That's not what's in current law either, they said.
So that's how we got to now and the Senate version of the health care bill that Majority Leader Harry Reid unveiled this week. Its abortion language is much closer to House Democrats' original version — the Capps language. But it has a few tweaks, including a mandate that the secretary of health and human services ensure no federal funds are used for abortion.
This appears to be a little closer to that balance everyone is trying to achieve.
"I feel very good about this, because it truly is a firewall. It truly keeps this contentious issue the way it's been for decades," said Sen. Barbara Boxer (D-CA).
Sen. Barbara Mikulski (D-MD) also approved: "The abortion language would not be the language that I would write and might not be the language that Bart Stupak would write, but I do think that this is a sensible position that we could accept."
Senate Republicans think the new language doesn't go far enough, and Mike Johanns of Nebraska said they probably won't be able to change it.
"I just think that the chance of any kind of amendment passing that would change the dynamic here is really nonexistent, it just won't happen," Johanns said. "This is the vote."

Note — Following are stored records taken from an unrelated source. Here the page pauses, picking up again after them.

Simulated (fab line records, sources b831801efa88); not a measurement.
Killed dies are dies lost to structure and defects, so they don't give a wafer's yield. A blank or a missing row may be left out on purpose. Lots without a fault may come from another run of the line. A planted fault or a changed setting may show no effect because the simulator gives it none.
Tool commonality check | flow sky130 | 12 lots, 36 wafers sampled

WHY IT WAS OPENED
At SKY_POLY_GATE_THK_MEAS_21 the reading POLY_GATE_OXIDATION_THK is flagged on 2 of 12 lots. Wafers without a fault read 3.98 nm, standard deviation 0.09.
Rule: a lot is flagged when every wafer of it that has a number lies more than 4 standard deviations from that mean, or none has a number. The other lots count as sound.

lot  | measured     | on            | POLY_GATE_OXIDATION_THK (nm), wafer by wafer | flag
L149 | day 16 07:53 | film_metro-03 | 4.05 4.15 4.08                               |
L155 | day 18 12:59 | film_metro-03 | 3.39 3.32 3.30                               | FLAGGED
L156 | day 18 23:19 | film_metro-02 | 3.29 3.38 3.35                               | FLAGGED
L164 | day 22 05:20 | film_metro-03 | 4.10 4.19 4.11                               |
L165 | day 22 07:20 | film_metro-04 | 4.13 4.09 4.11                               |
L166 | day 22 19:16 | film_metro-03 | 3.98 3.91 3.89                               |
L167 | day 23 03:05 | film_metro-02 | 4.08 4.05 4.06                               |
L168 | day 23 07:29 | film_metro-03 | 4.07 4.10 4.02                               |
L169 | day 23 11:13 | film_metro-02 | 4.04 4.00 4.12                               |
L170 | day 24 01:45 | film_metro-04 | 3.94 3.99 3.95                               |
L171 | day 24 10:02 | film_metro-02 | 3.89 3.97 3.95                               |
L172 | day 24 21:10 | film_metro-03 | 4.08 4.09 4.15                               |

What Johanns means by "this is the vote" is that the Senate health care bill, which faces a key test vote Saturday, should be completely blocked at the first opportunity.
But Johanns' or any other Republican's vote is beside the point. It's the anti-abortion Democrats whose opinions could make or break the whole process of health care legislation. And they haven't tipped their hand about what they think of the new Senate language.